GUANGZHOU – Discipline inspection authorities in Guangdong province have promised to ensure that the elections for local Party committees this year take place in a clean, fair and open manner.
Anyone guilty of buying votes or of corrupting the elections will be seriously punished in accordance with the law, said Wang Xingning, secretary-general of the Guangdong provincial Party Commission for Discipline Inspection.
“The officials who are in charge of the election will also be held to account if they fail to fight and investigate corruption cases in the election,” Wang said.
Wang made his remarks at a news conference in Guangzhou, capital of Guangdong province, following reports of various misdeeds and breaches of discipline that had occurred in past elections.
Since 2008, 1,985 reports of election corruption have been received and 49 people in 38 such cases have been punished in the province, according to the disciplinary department, which revealed facts from 12 typical cases at the conference.
Speaking of one of the most serious cases, the department told of how a criminal at large had become a Party member and later secretary of the village’s Party committee.
Ye Dongqing took part in a robbery in 1999 and remained at large afterward. In August 2006, he was admitted to the Party.
In March 2008, Ye was elected to the Party committee of his village. Slightly more than a year later, the Xinbao township Party committee appointed him as Party chief of his village.
This year, he became a candidate for the position again. But his political ambitions were not fulfilled.
He was arrested in March, after local residents had told authorities about his crime.
Later, Wu Yundong, Party secretary of Xinbao township and chairman of the local People’s Congress, and four other officials involved in Ye’s case were removed from their posts and punished.
Beside Ye, the disciplinary department discussed cases in which officials had accepted bribes, bought votes and fallen into other types of election corruption, according to Wang Xingning.
In Shaweier village, in Guangzhou’s Nansha district, four Party members, Guo Ruirong, Chen Huiqiang, Chen Guixiang and Feng Qingling, were detained after being accused of offering bribes to 43 Party members in their village in February. In their attempts at becoming the next Party chief of the village, they had tried to buy votes by offering 5,000 yuan ($770) to each Party member in their village.

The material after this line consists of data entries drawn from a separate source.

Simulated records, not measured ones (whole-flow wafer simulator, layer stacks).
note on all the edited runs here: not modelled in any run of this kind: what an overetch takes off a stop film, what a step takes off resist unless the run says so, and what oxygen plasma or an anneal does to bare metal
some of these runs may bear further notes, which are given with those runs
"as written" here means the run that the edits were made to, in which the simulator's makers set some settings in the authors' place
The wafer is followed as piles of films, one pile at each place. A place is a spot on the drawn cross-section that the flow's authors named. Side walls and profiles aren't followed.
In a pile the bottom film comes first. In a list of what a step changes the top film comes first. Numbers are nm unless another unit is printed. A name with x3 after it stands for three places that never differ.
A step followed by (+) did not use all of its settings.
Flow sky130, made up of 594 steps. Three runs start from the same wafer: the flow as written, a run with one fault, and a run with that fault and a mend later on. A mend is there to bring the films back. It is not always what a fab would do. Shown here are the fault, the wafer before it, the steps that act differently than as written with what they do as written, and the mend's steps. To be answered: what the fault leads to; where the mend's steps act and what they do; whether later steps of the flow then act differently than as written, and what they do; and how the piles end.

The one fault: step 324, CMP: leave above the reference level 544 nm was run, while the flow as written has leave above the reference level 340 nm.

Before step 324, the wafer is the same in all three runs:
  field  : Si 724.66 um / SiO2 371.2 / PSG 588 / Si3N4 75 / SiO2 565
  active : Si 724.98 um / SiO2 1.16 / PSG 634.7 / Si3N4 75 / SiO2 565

Wang Chenyao, a farmer in Conghua, a suburban city of Guangzhou, said government departments should spare themselves no pains in the fight against corruption in the coming months, since many elections will take place in Guangdong townships and villages in 2011.
“Vote buying and other types of corruption do exist in many elections in the province,” he said.
“Competent village heads can never be elected unless elections take place in an open and fair system.”